In the grand scheme of things, it hasn’t been all that long since we first covered Arm’s announcement of the new Cortex A76 CPU microarchitecture. The new CPU IP was publicly unveiled back on the first of June, and Arm had made big promises in regards to the performance and efficiency improvements of the new core. It’s been a little over 5 months since then, and as we originally predicted, we’ve seen vendors announce as well as ship silicon SoCs with the new CPU.

Last week we published our review of the Huawei Mate 20 and Mate 20 Pro – both which contain HiSilicon’s new Kirin 980 chipset. Unfortunately for a lot of our readers which are based in the US, the review won’t be as interesting as the devices won’t be available to them. For this reason I’m writing up a standalone piece focusing more on the results of the new Cortex A76 inside the Kirin 980, and discuss more in detail how I think things will play out in the upcoming generation of competing SoCs.

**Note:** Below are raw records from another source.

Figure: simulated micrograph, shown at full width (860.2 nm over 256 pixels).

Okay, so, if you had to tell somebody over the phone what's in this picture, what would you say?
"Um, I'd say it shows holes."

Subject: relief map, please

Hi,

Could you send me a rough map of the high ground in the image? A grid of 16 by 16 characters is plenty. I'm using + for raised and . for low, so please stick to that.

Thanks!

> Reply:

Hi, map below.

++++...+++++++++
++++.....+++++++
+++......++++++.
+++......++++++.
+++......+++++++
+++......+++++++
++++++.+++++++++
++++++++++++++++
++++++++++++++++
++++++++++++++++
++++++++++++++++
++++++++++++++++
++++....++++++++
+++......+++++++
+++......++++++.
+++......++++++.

Verifying Arm’s performance projections

Naturally one of the first things people will be interested in is seeing how the Cortex A76 actually manages to perform in practice. Arm had advertised the Cortex A76 to reach clocks of up to 3GHz, and correspondingly had all of its performance projections presented at this frequency. As I’ve written back in May, the 3GHz frequency was always an overly optimistic target that vendors would not be able to achieve; I said something along 2.5GHz would be a much more realistic figure. The Kirin 980 ended up being released with a final clock speed of 2.6GHz, which was more in line with what I expected.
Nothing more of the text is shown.